Then, as follows from Eqs. (\ref{10}),
(\ref{11}) and (\ref{25})
\begin{eqnarray}
&&\langle p_i",\sigma_i",P_i",\chi_i"(\tilde{int})|J_i^{\nu}(0)|
P',\chi'({\bf k}_i,\sigma_i,\tilde{int})\rangle=
\frac{r_i}{\xi_i}\sum_{\sigma_i'}\int\nolimits
\chi_i"(\tilde{int})^*\cdot\nonumber\\
&&[\bar{w}_i(p_i",\sigma_i")\gamma^{\mu}w_i(p_i',\sigma_i')]
\chi'({\bf d}_i,\sigma_i',\tilde{int})d\rho(\tilde{int})
\label{27}
\end{eqnarray}
where $p_i'=L[\beta({\bf P}_{\bot}'/M({\bf d}_i,M_i),
P^{'+}/M({\bf d}_i,M_i))]d_i$, and ${\bf d}_i$ is defined by the
condition, which can be written as Eq. (\ref{18}) if $M({\bf d}_i)$
is replaced by $M({\bf d}_i,M_i)$, $\tilde{\omega}_i$ is replaced by
$E_i$, and $M"=\omega({\bf k}")+E_i({\bf k}")$.
\end{sloppypar}

 Using the completeness of the states in the internal space of the
system $1,...i-1,i+1,...N$ and Eqs. (\ref{15}), (\ref{16}), (\ref{19}),
(\ref{26}) and (\ref{27}) we get (compare with Eq. (\ref{21}))
\begin{equation}
W^{\mu\nu}=\sum_{i=1}^{N} r_i^2 \int\nolimits \langle
\chi'({\bf k}_{i\bot},\xi_i=x,\tilde{int})|S_i^{\mu\nu}|
\chi'({\bf k}_{i\bot},\xi_i=x,\tilde{int})\rangle
\frac{d^2{\bf k}_{i\bot}d\rho(\tilde{int})}{4(2\pi)^3x(1-x)}
\label{28}
\end{equation}

 Let us introduce the notation
\begin{equation}
\rho_i(x)= \int\nolimits \langle
\chi'({\bf k}_{i\bot},\xi_i=x,\tilde{int})|\chi'({\bf k}_{i\bot},
\xi_i=x,\tilde{int})\rangle
\frac{d^2{\bf k}_{i\bot}d\rho(\tilde{int})}{2(2\pi)^3x(1-x)}
\label{29}
\end{equation}
Then, as follows from Eqs. (\ref{7}), (\ref{8}) and (\ref{24}),
$\rho_i(x)dx$ is
the probability of the event that particle $i$ in the bound state has
the value of $\xi_i$ in the interval $(x,x+dx)$.

 As follows from Eqs. (\ref{14}) and (\ref{28}), the structure functions
$F_1$ and $F_2$ depend only on $x$:
\begin{equation}
F_1(x)=\frac{1}{2}\sum_{i=1}^{N}r_i^2\rho_i(x),\quad F_2(x)=2xF_1(x)
\label{30}
\end{equation}
(the last equality is known as the Callan-Gross relation \cite{CallGr}).
These expressions for the structure functions were derived by many
authors in the framework of the parton model (see also Sec. \ref{S6}).
Equation (\ref{28}) also makes it possible to write the expression for the
polarized structure functions, but we shall not dwell on this question.

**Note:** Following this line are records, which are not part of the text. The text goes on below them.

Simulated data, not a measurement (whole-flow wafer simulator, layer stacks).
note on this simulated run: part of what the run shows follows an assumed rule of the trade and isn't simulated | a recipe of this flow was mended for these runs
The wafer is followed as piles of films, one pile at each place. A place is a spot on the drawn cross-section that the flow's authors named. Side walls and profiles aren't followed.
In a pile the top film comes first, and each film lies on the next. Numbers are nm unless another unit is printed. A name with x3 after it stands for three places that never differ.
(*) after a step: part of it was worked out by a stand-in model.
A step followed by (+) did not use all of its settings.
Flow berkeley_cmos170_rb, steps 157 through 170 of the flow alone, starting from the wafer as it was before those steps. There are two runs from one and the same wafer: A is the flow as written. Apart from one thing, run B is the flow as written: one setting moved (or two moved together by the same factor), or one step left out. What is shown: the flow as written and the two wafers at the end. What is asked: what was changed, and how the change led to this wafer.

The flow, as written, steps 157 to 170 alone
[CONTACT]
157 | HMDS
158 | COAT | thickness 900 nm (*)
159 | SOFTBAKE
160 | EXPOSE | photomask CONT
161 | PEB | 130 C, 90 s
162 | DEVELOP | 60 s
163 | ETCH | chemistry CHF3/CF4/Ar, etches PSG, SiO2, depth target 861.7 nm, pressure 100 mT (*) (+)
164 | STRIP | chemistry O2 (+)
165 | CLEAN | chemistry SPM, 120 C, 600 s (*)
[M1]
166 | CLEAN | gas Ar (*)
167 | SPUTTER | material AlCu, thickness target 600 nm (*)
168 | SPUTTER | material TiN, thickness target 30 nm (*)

 One might think that the above results are natural since they fully
agree with the parton model. However the following question arises. Since
the ECO in the impulse approximation does not satisfy relativistic
invariance and current conservation (see the next section for more details),
the results for the structure functions depend on the reference frame
in which these functions are calculated. An argument in favor of choosing
the IMF is that in this reference frame the tensor $W^{\mu\nu}$ given by
Eq. (\ref{28}) satisfies the continuity equation
$q_{\mu}W^{\mu\nu}=q_{\nu}W^{\mu\nu}=0$.
Another well-known arguments are based on the approach proposed by
Weinberg \cite{Wein} and developed by several authors (see, for example,
Refs. \cite{BrLep,Namysl}). Let us note however that though quantum field
theory in the IMF seems natural and has some advantages, it also has some
serious difficulties which are not present in the usual formulation
\cite{GlWil}.

 In our opinion, a rather strange feature of the above results is as
follows. By looking through the derivation of these results one can
easily see that the initial state is treated in fact not as the bound
state but as the free state of noninteracting particles. Indeed, we have
never used the fact that the initial state is the eigenstate of the mass
operator ${\hat M}$ with the eigenvalue $M'$: ${\hat M}\chi'=M'\chi'$.
In the impulse approximation the relation between the quantities
${\bf d}_i$ and ${\bf k}_i"$ (see Eq. (\ref{18})) is derived from the
condition that the 4-vectors $(\tilde{\omega}({\bf d}_i),-{\bf d}_i)$
and $(\tilde{\omega}({\bf k}_i"),-{\bf k}_i")$ are connected by the
Lorentz boosts in the initial and final states. It is natural that
particle $i$ does not interact with the other particles in the final
state, but it is strange that we neglect the interaction in the initial
state and write the free mass $M({\bf d}_i)$ instead of the real mass
$M'$ which has the initial state.

 The effect of binding can be explicitly taken into account in models
where the ECO satisfies relativistic invariance and current conservation.
This problem is considered in the subsequent sections.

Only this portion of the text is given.